TensorFlow
Sep 19 · 6 min read

Posted by Kevin Haas, Zhitao Li, and Robert Crowe on behalf of the TFX team

TensorFlow Extended (TFX) is a platform for creating production-ready ML pipelines. TFX was created by Google and provides the backbone of Google’s ML services and applications, and we’ve been open sourcing TFX for everyone who needs to create production ML pipelines.

TFX pipeline
TFX pipeline

TFX can be extended and customized in several ways, including developing new components and including them in your pipeline. A TFX pipeline is a series of TFX components, each of which performs a separate task, which are sequenced as a directed acyclic graph (DAG). In this post we’ll present an example to illustrate the process of developing a new TFX component. Watch for more posts that will discuss additional ways to extend and customize TFX.

Scenario

We want to replace the behavior of the existing TFX Trainer component with a new component that includes an executor which submits a job to run the same training on the Google Cloud Platform (GCP). Since the upstream and downstream semantics will remain unchanged, we will reuse the existing Trainer component and replace the behavior of the executor.

Anatomy of a Component

Anatomy of a component
Anatomy of a component

TFX components consist of three main pieces:

  • Driver
  • Executor
  • Publisher

Driver and Publisher

The driver supplies metadata to the executor by querying the ML Metadata (MLMD) store and the publisher takes the results of the executor and updates the metadata store. As a developer, you will typically not need to interact with the driver and publisher directly, but messages logged by the driver and publisher may be useful during debugging.

Executor

The executor is where a component performs its processing. As a developer you write code which runs in the executor, based on the requirements of the classes which implement the type of component that you’re working with. For example, when you’re working on a Transform component you will need to develop a preprocessing_fn. Executors consume and create artifacts, which are kept in the metadata store.

Adding a custom executor

Creating a custom executor

To create the custom executor, we start with a copy of the current Trainer executor and then make the modifications to our custom executor to initiate a training job on Google Cloud AI Platform. Much of the basic executor structure will remain the same as the inputs, outputs, and execution parameters will be the same. The changes will be in how the inputs are processed and the outputs are generated. This is achieved by creating a new Executor class that extends tfx.components.base.base_executor.BaseExecutor and implements Do().

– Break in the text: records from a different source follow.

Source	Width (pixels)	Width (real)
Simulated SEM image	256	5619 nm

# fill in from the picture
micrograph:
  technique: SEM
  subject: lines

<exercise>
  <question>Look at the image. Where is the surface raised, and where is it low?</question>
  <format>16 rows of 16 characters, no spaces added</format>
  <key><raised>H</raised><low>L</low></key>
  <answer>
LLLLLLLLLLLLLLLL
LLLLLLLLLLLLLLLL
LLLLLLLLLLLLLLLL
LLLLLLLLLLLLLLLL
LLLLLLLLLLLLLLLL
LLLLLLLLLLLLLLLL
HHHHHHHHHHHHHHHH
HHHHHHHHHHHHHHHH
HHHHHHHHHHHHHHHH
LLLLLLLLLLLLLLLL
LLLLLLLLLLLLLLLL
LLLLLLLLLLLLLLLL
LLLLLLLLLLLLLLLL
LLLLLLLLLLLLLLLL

class Executor(base_executor.BaseExecutor):
"""Start a trainer job on Google Cloud AI Platform."""

def Do(self, input_dict,
output_dict,
exec_properties):
"""Starts a trainer job on Google Cloud AI Platform.

Don’t forget to test it before moving on to the next step! We have created a convenience script for you to try out your executor before putting it into production. You should write similar code to exercise unit tests for your code. As with any production software deployment, when developing for TFX you should make sure to have good test coverage and a strong CI/CD framework.

Override the executor used by the Trainer component

In order to do this, we will replace the default trainer executor used by TFX with the new custom executor which will create the training job on Google Cloud AI Platform. This is achieved with the optional executor_class component parameter.

from tfx.extensions.google_cloud_ai_platform.trainer
import executor as ai_platform_trainer_executor
...
trainer = Trainer(
...,
executor_class=ai_platform_trainer_executor.Executor,
}

That’s it! Now when the Trainer component is called by the workflow engine, it will run the custom executor instead of the default executor, while creating and consuming the same ML Metadata artifacts as the default executor.

Pass the component arguments to your trainer

TFX executors are self-contained binaries focused on running a single step of the ML pipeline. Custom executors require the same three parameters as all other TFX executors: input_dict, output_dict, exec_properties. More details on the semantics of these parameters can be found in the BaseExecutor class.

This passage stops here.